Why do I put myself through it? Every time I get onto a multiplayer FPS, I turn into a twisted version of the Hulk. I end up shouting at the screen ‘What!?’ And, ‘That’s not fair!’ And, ‘How the heck did he see me behind that wall?!’ Which inevitably finishes with me ranting about the other gamers having better mice and keyboards or accusing them of cheating. I can’t help it, I get fairly good results, it’s not that I’m completely awful at FPS’s, it’s just I always seem to get shot when I’m an inch from completing a goal, or a second from holding onto the target. Clearly, very unfair. But don’t get me wrong, I love FPS’s, I guess it’s just the masochist in me. So you can imagine the language that was targeted at Breach, from Atomic Games. Hardened sailors would have blushed at the curses I hurled at one particular individual called Sgt. Pepper who clearly had it in for me.

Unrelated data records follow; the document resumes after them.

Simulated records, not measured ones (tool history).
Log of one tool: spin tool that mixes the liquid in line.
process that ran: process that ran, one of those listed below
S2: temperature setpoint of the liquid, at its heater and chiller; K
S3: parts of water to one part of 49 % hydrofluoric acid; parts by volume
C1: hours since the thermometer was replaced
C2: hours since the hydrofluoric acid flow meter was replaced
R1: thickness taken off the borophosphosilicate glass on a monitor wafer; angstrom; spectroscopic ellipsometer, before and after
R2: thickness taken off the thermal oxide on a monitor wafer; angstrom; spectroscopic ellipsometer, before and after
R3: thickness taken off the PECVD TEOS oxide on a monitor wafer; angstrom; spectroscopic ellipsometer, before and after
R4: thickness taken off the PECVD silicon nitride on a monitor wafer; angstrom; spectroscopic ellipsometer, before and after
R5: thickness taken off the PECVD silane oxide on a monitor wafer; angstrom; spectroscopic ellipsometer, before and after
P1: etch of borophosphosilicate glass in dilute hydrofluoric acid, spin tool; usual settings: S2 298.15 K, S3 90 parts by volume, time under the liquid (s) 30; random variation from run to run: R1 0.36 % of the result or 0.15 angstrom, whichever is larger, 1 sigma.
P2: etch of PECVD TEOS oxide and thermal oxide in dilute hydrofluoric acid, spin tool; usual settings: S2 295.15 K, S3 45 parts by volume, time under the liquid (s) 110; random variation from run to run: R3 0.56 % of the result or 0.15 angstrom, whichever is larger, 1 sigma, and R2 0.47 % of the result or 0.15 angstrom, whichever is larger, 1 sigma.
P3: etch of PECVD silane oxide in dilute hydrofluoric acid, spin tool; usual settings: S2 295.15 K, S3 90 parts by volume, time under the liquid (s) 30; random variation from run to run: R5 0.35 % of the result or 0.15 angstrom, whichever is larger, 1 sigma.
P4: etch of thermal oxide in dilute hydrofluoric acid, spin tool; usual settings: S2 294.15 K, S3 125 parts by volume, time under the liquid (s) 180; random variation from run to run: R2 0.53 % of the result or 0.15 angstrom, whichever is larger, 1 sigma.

Breach, as you can probably tell from the above, is an FPS, and in a world of absolutely loads of FPS’scan it hold its own with some of the big boys out there? Well, there are several reasons why it possibly can. One, is that it only costs about £8 from Steam. Two, it’s actually quite nice graphically. Three, it’s online with up to 16 players in a team orientated fashion. And four, it incorporates some of the best and coolest features of the Tripple-A FPS’s out there.
Destruction is the name of the game here. Pure deliberate destruction. If your opponents are dug in and holed up in a wooden building, which is attached to the cliff face by several support beams, then what else is left to do but shoot out the supports and watch the blighter’s fall to their deaths, giving you some much needed XP whilst forming an evil grin on your face. Needless to say, the environment can be shot, blown up, set fire to and generally abused to your own ends. Turrets, vehicles, buildings, bridges can all go up in smoke with a well placed RPG and although the Battlefield: Bad Company destructibility functions are all fine and well, they won’t do you any good if you keep poking your head up to take a shot at them. So, to that end, Breach has added the now very familiar cover system, whereby you stick to the wall or other object then reach up and blind fire your weapon without exposing your assets to enemy fire or, if you want more accuracy, then lean over and use the sights, however, the latter makes you more of a target. It’s a system we’ve all gotten used to, it works (sometimes) and it’s effective, enough said.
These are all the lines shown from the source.